"Historical Twitter data"

LC
LC New Altair Community Member
edited November 5 in Community Q&A
Hi all

Relatively new to rapidminer but looking at it as a useful analysis tool for some research I am doing with colleagues. In particular we are looking to use historical Twitter data but the biggest stumbling block seems to be how to import the data into Rapidminer in an efficient manner - our current 'manual' system of creating an excel sheet with the data separated into categories (ID, date, location, retweets, tweet text etc.) is somewhat labour intensive.

I have looked online but not found anything that would work for us, yet! For example, http://vancouverdata.blogspot.co.uk/2010/11/text-analytics-with-rapidminer-loading.html - a brilliant set of tutorials but hasn't greatly helped in getting what we need at the start.  ???

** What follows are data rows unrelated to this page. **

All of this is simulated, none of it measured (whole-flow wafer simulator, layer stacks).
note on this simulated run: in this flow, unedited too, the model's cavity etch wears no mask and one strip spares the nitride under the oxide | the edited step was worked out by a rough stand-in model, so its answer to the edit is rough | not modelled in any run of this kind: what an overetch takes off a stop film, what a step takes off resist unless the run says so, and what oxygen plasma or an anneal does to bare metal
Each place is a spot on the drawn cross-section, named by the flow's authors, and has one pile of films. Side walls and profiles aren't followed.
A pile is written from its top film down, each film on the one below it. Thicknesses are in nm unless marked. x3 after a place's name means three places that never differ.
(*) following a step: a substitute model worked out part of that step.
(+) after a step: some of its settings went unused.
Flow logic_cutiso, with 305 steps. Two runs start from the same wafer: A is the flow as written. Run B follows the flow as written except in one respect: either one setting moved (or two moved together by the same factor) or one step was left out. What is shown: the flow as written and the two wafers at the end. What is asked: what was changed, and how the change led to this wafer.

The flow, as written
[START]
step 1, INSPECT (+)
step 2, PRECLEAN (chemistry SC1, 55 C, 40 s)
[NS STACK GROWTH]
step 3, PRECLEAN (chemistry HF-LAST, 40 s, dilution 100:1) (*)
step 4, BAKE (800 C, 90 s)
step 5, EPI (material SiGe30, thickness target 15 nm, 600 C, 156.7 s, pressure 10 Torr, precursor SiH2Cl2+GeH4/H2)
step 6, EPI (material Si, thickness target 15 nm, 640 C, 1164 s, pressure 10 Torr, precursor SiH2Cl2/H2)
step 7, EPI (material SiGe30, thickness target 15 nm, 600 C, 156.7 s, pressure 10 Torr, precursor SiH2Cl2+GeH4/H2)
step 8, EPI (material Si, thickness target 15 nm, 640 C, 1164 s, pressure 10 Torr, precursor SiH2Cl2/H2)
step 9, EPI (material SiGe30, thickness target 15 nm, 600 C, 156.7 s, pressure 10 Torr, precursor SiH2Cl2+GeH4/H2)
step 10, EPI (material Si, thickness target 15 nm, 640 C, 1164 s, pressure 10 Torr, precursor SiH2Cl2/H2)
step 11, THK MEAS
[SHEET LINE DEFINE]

I have had a look at the Twitter connector - fantastic and the data is ready to go - but I'm not sure it works for historical data. We are looking at tweets from around 18 months ago and when I limit the results by date nothing comes back. Does anyone know if the Twitter connector would work here, and if so how? If not, can anyone point me in the right direction of how best to import historical Twitter data into rapid miner.

Thanks
Tagged:

Answers

  • MartinLiebig
    MartinLiebig
    Altair Employee
    Hi,

    i think twitter limites the api for 2 weeks back or something. There is nothing RM can do about this.

    Cheers,
    Martin
  • JEdward
    JEdward New Altair Community Member
    I'm assuming Twiter limits access to historical tweets as they sell that data through their subsidiary Gnip. https://www.gnip.com/sources/twitter/historical/

    I don't know their pricing, but you can look at some of the partners plugged into their feed to see if any of those have RapidMiner connectors: Splunk for example.  
    https://www.gnip.com/partners/plugged-in/  (Although, not all these partners get as much as others, Alteryx only gets the last 30 days of Tweets through their Gnip connector).  Brandwatch was the one I used to use.  

    Another potential option is free API tools like Snapbird https://github.com/remy/snapbird who claim to circumvent limits with their search API.  I haven't tested I'm afraid.